The (Almost) Complete History of Durham

Thu 10th – Fri 11th November 2011


Michelle Newbold

at 20:56 on 11th Nov 2011



Conciseness and brevity is not usually to be expected when dealing with history, but ‘The (Almost) Complete History of Durham’ effortlessly combined both of these and, on top of that, added a healthy dose of comedy to Durham’s extensive and colourful past. Written and performed by DST students, the play darted through the last ten centuries of Durham’s history, beginning with William the Conqueror and ending… well, I’ll get to that.

Built in the eleventh century, the cathedral provided the perfect setting in which to act out the history that grew around it. The Galilee Chapel oozes history: intricately carved stone arches, high glass windows, and of course, the final resting place of the Venerable Saint Bede. But last night, the usually tranquil chapel was filled with all the bright lights, sound and energy of the theatre. And what better audience member than Bede himself, the father of all English history?

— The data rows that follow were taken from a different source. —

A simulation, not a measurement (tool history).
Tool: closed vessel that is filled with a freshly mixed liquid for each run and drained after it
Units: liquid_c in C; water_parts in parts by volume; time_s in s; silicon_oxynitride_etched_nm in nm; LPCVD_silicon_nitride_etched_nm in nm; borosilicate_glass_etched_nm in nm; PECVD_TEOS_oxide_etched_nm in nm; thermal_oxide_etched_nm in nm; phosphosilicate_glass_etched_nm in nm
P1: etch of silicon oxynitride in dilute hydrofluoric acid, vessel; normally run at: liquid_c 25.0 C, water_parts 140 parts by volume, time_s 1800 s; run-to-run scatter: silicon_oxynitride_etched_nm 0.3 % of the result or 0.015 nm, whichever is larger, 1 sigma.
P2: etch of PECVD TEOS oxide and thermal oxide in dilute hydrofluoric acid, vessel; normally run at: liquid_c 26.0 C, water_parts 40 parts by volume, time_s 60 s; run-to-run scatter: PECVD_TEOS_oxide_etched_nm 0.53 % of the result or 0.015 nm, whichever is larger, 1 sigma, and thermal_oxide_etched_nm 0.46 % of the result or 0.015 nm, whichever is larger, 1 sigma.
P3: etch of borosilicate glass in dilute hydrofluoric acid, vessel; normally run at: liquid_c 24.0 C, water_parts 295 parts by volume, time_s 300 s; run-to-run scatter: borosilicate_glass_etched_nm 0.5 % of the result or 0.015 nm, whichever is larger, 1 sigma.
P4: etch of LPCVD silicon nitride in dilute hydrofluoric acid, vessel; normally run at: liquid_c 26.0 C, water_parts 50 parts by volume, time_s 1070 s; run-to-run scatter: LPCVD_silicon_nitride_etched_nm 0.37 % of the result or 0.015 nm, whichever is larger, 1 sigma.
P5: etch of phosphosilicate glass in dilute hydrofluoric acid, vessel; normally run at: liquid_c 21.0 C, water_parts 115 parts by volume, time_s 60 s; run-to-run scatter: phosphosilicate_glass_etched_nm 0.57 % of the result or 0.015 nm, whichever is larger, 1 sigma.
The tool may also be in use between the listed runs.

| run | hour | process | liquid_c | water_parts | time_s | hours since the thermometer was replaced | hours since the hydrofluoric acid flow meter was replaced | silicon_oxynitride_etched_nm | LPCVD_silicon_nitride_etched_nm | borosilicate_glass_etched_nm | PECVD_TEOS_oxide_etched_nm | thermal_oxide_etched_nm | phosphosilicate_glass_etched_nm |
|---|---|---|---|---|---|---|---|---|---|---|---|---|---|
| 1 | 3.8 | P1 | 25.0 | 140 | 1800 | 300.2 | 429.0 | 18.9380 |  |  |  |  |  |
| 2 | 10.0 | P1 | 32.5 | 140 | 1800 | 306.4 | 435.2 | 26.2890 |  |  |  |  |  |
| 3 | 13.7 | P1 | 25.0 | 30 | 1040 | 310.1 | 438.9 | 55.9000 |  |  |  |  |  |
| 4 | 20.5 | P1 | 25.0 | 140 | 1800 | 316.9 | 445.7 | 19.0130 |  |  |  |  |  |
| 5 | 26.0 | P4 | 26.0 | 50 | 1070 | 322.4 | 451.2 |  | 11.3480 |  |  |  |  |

Skilfully written and professionally put together, ‘The (Almost) Complete History of Durham’ was as entertaining as it was informative. Highlights included Sarah Peters’ enthusiastic portrayal of a mythical witch, Sam Kingston-Jones’ convincing depiction of a defeated Scottish king, and of course, Paul Moss’ brilliantly funny fluorescent-green lycra worm. (You’ll have to go and see it to know what I mean!) Prop use was also ingenious: crowns, green tights, photos and university gowns were just some of the items used to dramatise Durham’s history, and all this chaos was smoothed out by a washing-line, complete with clothes-pegs, which cleverly and gradually strung together the events acted out before it. Audience participation added a further dimension, as spectators were given pictures, props, and even lines throughout the evening, creating the feeling that we were all involved in Durham’s history.

The best bit however, (aside from the fluorescent worm), was the truly heart-warming final scene. The full cast gathered together to explain why their history of Durham was only almost complete; their title, they explained, reflected the fact that Durham’s history is ever evolving, growing and expanding. “On Friday the 11th of November”, we were told, “you all came to see this production, and now that’s part of Durham’s history too. And who knows what will happen here tomorrow”. A history of Durham, then, can only ever be almost complete.


Julia Chapman

at 10:27 on 12th Nov 2011



Durham has a lot of history – something I already knew. That its abundant history could be successfully converted into a forty-five minute interactive meta-theatrical comedy was something I was only convinced of at The (Almost) Complete History of Durham.

The (Almost) Complete History of Durham was set in the wonderfully atmospheric Galilee Chapel (or Lady Chapel) of Durham Cathedral. It began with its performers emerging from incognito positions in the audience to explain and occasionally act out selected moments in Durham’s history. All of this took place in under forty-five minutes. The actors were playing themselves as they went about creating the piece, squabbling over which bits to cut and who would have the most lines as they called upon audience members to help them convey the highlights of Durham’s illustrious past.

This touch of meta-theatre could often be hilarious but at other times was overstated to the point of being artificial. However, the cast’s interaction with the audience was very amusing. Upon entering the cathedral many audience members were presented with photos of buildings or people that were significant to the storyline. When the subject of their picture was mentioned, they would then be asked to stand up, repeat a line of the story, or take a turn around the room with one of the actors.

A photographic timeline of Durham’s history was strung up on a clothesline as the performers frantically pinned up each fragment of the story they had just covered. Some centuries were summed up in as little as a sentence. Others had events fictionally elaborated, which were particular highlights of the show. The best of these was the few lines exchanged between Paul Moss and Joe Leather acting as Geordie mothers reluctant to allow men involved in the university near their daughters.

Cramming the thousand odd years of Durham’s history into such a short production naturally results in some of the rapid fire historical points being lost to the comedy of the show. That isn’t to say that the educational aspect was wanting. On the contrary, the balance between history and comedy was perfect. The important stories were handled with extra care and resonated because of the unusual approach to them. I will not, for instance, quickly forget the story of the green worm.

The (Almost) Complete History of Durham was a wonderful example of how the dramatic arts can be applied to make other disciplines relevant and interesting to those who may know little about them. Its innovative approach to history enabled the extensive use of comedy in relation to serious subject matter. Well, perhaps not such serious subject matter, considering that Durham’s history all started with a cow.